Online banking fraud scam concept, businessman using laptop computer and credit card

The Missing Piece in Fraud Prevention

If you ask an AI agent to provide an overview on fraud, the agent surveys the current content and generates content. It will accurately tell you that trends to watch include AI-Powered Social Engineering; Identity Theft and Synthetic Identity Fraud; Real-Time Payment (RTP) Fraud; and Supply Chain Fraud [impersonating vendors]. But then in telling you how to manage fraud, it clearly isn’t connecting the dots. What connects all those trends is something Nacha, the organization that governs banks’ and their customers’ use of the $86T ACH Network, has been talking about for years: the rise of Credit-Push Fraud (CPF).

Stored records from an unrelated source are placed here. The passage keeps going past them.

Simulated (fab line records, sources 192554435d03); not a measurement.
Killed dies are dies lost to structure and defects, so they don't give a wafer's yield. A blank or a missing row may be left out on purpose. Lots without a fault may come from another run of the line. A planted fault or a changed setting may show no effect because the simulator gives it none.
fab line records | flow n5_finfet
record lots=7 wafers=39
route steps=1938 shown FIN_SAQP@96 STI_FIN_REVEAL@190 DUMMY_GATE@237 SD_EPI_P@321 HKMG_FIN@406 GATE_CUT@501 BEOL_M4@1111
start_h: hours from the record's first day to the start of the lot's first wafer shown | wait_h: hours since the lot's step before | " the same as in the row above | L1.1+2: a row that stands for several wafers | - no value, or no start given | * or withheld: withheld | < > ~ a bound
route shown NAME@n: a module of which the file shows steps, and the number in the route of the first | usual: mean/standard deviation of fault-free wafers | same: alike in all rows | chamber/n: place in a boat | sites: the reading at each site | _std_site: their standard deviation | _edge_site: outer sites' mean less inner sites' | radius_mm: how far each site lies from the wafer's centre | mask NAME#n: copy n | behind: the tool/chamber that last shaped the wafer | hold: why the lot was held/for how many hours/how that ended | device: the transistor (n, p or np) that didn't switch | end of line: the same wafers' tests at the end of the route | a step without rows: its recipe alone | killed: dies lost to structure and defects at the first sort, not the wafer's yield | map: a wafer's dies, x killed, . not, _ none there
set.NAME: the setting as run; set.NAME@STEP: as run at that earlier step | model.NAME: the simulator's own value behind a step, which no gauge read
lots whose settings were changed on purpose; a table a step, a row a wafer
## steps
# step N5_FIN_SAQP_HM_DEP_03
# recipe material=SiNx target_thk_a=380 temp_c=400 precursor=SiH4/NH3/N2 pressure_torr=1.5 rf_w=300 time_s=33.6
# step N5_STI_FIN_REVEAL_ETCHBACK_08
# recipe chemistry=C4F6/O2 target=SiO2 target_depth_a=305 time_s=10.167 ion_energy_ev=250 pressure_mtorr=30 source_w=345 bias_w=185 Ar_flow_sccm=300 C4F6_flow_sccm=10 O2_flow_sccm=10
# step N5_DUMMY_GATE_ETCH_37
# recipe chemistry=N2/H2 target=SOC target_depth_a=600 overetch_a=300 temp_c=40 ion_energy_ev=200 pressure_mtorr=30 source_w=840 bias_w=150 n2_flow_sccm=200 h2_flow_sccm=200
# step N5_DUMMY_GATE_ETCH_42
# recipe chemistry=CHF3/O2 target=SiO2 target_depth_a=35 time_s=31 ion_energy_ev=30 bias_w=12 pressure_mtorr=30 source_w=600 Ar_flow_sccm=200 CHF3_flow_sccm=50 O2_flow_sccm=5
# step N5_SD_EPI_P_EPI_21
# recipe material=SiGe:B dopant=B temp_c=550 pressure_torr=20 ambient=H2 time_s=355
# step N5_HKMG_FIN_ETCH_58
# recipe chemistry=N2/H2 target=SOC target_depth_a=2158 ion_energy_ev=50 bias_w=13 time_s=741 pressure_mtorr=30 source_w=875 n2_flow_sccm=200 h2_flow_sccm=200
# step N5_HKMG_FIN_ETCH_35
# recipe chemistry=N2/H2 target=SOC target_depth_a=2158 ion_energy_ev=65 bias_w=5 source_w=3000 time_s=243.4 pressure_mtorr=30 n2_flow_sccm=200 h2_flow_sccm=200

Credit-Push Fraud occurs when malicious actors exploit gaps in organizations’ sophistication or operations to access their deposit accounts and then push out deposits to fraudulent accounts, from which the funds are quickly transferred, in order to prevent claw backs. By “organizations” we mean customers of banks that banks permit to initiate fund transfers (business payments, Wires, ACH, etc.). It’s those customers that are the targets and victims of social engineering, identity theft, RTP fraud, and vendor impersonations. CPF is rapidly evolving as fraudsters learn new techniques to dupe customers or penetrate their systems, and rapidly move funds. But the key piece that’s missing in the conversation is: how do we shore up those gaps in customers’ sophistication and operations?

It’s bank customers – organizations like your local school district, doctor’s office, pet supply store….all of them, without differentiation by sector, size or geography – that are now the frontline of fraud prevention. To fraudsters, they’re the front door of the bank, and we need to focus on the customer to close that door.

What is Credit-Push Fraud?

In 2022, Nacha said a new type of fraud had eclipsed debit fraud as the predominant threat to bank account holders. Debit Fraud involves debiting funds from a customer’s or organizations’ bank account without obtaining proper authorization from the account holder. For a long time it was Nacha’s main focus, and most of Nacha’s Rules and official Guidelines address this fraud. And many of the tools the industry developed for fraud prevention were designed for debit fraud, including transaction monitoring, measuring return rates, etc. Those are still important tools (debit fraud still exists), but fraudsters have adapted.

In 2022, Nacha said:

Now, however, the most significant fraud threats to bank account holders involve fraud and scams that result in money being sent out of their accounts using credit payments, including ACH credits, wires, cards, and other instant and digital payments.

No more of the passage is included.